Charting the Future Towards 2032: Funding the next wave of industrial innovation companies
“Charting the Future Towards 2032” was the theme of our recent 15th Cleantech Forum San Francisco. Some focus was given to the idea of imagining out how things might develop over the next 15 years, given our 2017 starting-point, itself a result of where the last 15 years has taken us.
This three-part blog series will provide some perspectives to help you get set for the year and the years ahead. It will draw on my own keynote from the Forum and many recent conversations with key players and thought leaders in our innovation ecosystem. This part one focuses on sources of capital for innovation companies. The next two blogs in this series will pick up on industries to pay attention to, and other key trends and issues to watch out for – over the next 15 years.
For a number of years, there has been this idea that “cleantech” died. Our recent Cleantech Forum San Francisco attendance, by its numbers, vibrancy and geo and industrial diversity, would beg to differ.
Our “doing more with less” theme can never die, even if a label can grow out of fashion. The push for ever greater resource and economic productivity will surely always remain a fundamental goal of any business in any industry in the 21st century.

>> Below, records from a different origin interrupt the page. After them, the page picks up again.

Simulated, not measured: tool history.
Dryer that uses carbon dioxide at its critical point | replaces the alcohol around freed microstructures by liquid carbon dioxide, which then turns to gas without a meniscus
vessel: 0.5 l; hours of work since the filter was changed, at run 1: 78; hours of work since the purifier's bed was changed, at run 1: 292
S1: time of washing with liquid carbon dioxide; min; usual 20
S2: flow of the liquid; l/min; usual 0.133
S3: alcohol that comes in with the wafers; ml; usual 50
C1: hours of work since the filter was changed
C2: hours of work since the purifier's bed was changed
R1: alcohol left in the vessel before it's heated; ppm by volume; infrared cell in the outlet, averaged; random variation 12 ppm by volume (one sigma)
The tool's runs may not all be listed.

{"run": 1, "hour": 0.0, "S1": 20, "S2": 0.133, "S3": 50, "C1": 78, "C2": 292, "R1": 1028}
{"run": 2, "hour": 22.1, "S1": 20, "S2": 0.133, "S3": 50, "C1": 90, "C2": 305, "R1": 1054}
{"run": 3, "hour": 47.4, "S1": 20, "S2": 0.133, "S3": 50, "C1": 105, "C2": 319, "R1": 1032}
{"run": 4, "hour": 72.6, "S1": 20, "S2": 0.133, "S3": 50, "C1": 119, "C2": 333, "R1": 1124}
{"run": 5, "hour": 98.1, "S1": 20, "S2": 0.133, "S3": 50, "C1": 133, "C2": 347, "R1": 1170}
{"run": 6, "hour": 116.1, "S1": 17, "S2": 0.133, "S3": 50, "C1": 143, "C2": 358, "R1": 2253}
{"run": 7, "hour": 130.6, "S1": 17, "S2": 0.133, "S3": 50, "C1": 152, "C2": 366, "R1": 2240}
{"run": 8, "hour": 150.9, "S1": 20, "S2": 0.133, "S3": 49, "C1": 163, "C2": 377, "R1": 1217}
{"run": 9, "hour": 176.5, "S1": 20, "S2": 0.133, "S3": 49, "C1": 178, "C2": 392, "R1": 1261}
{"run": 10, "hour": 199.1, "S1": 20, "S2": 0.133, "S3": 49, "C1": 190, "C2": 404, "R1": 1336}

Yes, regardless of how others may have chosen to use and adopt and ascribe meaning to the term our founders coined and popularized from 2002 onwards, CTG’s focus has always been on following the innovative companies that are offering efficiencies, resource and economics combined, to industrial, municipal, and household customers.
Interest and deal-making levels have actually held up, as shown below, because the range of opportunities are vast and ever-changing – and so offer up to a wide range of different interests and risk appetites the opportunity to play.
Why have they held up and what’s next?
Deal-making activity has held up because:
- Multi-national corporations and their strategically-minded CVC activities have grown markedly over the last 7 years. Their capital allocations have picked up some of the slack.
- The public sector has continued to support early-stage innovation – through ARPA-E in the US, SDTC in Canada, the Swedish Energy Agency, and BPI in France, for example.
- Private financial capital never went away. Just the nature and identity of those playing in the theme has changed, as the theme itself has changed. The change in the most active funders between 2009 and 2016 (shown in the graphic below) is illustrative of four themes, all of which are set to continue into the next 15 years:
- The presence of Prelude Ventures and Tao Capital speaks to the increasing influence of private/family wealth in this innovation theme.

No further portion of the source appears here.